Generic Modularization Case Study
This material accompanies the publication to the Modularity in Modelling Workshop (MOMO). We show the application of our generic modularization approach on the example of Ecore.
Meta-Model
In our generic modularization meta-model, a language is the root of the object graph.
A Language consists of a set of Modules which in turn consist of entities. In the unmodularized case we only have one module containing all entities.
Entities are identified by their name and may have relationships among them (e.g., associations or inheritance).
A Relationship is given a weight that is considered during the search process.
The higher the weight the more important the relationship is, i.e., the closer the respective elements should be grouped together.
A common, abstract superclass NamedElement ensures that all elements in the system have a name.
Ecore 2 Generic Modularization
For example, when we aim to modularize Ecore models, we could provide the following mapping.
| Ecore | Generic Modularization Language |
|---|---|
| EPackage | Module |
| EClass | Entity |
| EDataType | Entity |
| EEnum | Entity |
| eSuperType | Relationship (weight=2) |
| EAttribute | Relationship (weight=1) |
| EReference (not containment) | Relationship (weight=1) |
| EReference (containment) | Relationship (weight=3) |
This mapping is realized using an ATL transformation. A whole project with this transformation can be downloaded in our repository. An excerpt of the transformation is shown below:
rule EPackage_Language {
from
p : Ecore!EPackage,
c : Ecore!EClass (p.refImmediateComposite().oclIsUndefined() and
Ecore!EPackage.allInstancesFrom('IN').first() = p and
Ecore!EClass.allInstancesFrom('IN').first() = c)
to
l : Module!Language (
name <- p.name,
modules <- Ecore!EPackage.allInstancesFrom('IN')
)
}
rule Relationship(target : Ecore!EClassifier, weight : Integer) {
to
r : Module!Relationship (
relationshipEnd <- target,
weight <- weight
)
do{ r; }
}
rule Entity_Enum {
from
enum : Ecore!EEnum
to
e : Module!Entity (
name <- enum.name
)
}
...
Rules
Move Entity:
Since at the beginning there is only one module with all in the input model, we create modules to which the entities can be moved.

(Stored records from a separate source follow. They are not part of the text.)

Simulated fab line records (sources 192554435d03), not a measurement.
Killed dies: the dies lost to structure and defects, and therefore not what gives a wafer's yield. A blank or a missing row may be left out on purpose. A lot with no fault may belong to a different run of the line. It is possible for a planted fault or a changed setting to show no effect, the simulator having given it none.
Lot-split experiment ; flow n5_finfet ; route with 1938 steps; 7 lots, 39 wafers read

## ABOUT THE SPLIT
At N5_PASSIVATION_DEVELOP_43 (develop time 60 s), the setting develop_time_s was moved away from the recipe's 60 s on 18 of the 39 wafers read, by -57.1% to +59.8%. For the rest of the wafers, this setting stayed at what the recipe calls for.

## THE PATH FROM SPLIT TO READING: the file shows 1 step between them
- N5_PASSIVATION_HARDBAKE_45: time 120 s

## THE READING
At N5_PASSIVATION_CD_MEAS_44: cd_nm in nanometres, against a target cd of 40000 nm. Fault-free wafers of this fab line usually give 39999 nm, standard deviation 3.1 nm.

This rule moves an entity with the name entity from a module with the name source to another entity with the name target.
Objectives and Constraints
Since modularization is such a common and well-studied problem, many metrics have been proposed which indicate the quality of a module. Common metrics include coupling and cohesion. For our example, we follow the Equal-Size Cluster Approach, as described by Praditwong et al in Software Module Clustering as a Multi-Objective Search Problem. The goal of this approach is to produce equally-sized modules, i.e., modules that have a similar number of entities. Therefore, besides the above mentioned two objectives we also aim to maximize the number of modules and minimize the difference between the minimum and maximum number of entities in a module. In order to improve efficiency, we have outsourced evaluation of the objectives and constraints into a separate class (MetricsCalculator), which calculates the values in one iteration through the model. In the configuration example below, you can find how this external calculation can be integrated into the fitness evaluation of MOMoT.
Coupling: Coupling refers to the number of external relationships a specific module has, i.e., the sum of inter-relationships with other modules. Typically, low coupling is preferred as this indicates that a group covers separate functionality aspects of a system, improving the maintainability, readability and testability of the overall system. In our case study, not all relationships are considered equal, therefore the coupling is the sum of all inter-relationship weights instead of just the number of all inter-relationships.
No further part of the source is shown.